Linda gathered together recipes that she would prepare for Paul & the
kids and wrote her first very successful cookbook
Linda McCartney's Home Cooking in 1989. Her main reasons for putting together
her first collection were to hand her recipes down to her family and most
importantly to encourage those people who had considered turning vegetarian
but did not know what to cook instead of meat. Linda sure showed those people
how to fill that gap. Her second book published in 1995 continued her success
with yet more "simple & inspiring recipes for meals without meat".

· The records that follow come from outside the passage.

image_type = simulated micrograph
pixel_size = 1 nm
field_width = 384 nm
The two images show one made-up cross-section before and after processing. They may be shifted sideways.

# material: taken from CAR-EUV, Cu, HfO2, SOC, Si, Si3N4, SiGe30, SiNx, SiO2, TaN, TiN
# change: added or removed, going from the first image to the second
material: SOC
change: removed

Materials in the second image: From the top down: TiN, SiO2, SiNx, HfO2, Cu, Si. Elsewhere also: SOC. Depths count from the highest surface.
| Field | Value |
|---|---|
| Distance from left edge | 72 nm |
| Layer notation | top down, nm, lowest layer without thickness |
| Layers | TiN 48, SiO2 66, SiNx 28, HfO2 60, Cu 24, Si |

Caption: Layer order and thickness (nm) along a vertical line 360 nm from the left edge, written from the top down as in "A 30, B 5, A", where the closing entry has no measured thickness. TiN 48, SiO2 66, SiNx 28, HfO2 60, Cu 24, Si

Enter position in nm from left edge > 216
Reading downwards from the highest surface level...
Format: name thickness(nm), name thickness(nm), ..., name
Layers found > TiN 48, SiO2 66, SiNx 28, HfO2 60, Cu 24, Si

Her final book Linda McCartney On Tour published in 1998 showcased Linda's
recipes that were influenced from every cuisine imaginable. Besides writing
very successful vegetarian recipe books Linda also devised her own range of
pre-prepared vegetarian frozen foods which were an instant hit of those who
did not have the time to prepare Linda's delicious meals themselves. On this
page we will share with you some of Linda's recipes so you can try them out
for yourselves. You will also find links for vegetarian web sites and other
associated sites which will give further information to those of you interested
in going Veggie!

CHEDDAR CHEESE BAKE
Ingredients
1 tablespoon
olive oil
2 cloves garlic, crushed
80z/225g Cheddar cheese, sliced thinly
3 eggs, beaten
1oz /25g plain flour
12fl.oz/340ml milk
4fl.oz/120ml single cream
salt and freshly ground pepper to taste
METHOD
Pre-heat
the oven to 375deg F/190deg C (Gas Mark 5). Heat the oil in a small frying
pan and saute the garlic. Place half the cheese in the baking dish and spread
to cover the bottom. Combine the remaining ingredients and pour over the cheese
in the casserole dish. Top the dish with the remaining Cheddar slices and
bake, uncovered , for 30 minutes. Serve immediately.
Serve hot with spinach or green vegetables and salad.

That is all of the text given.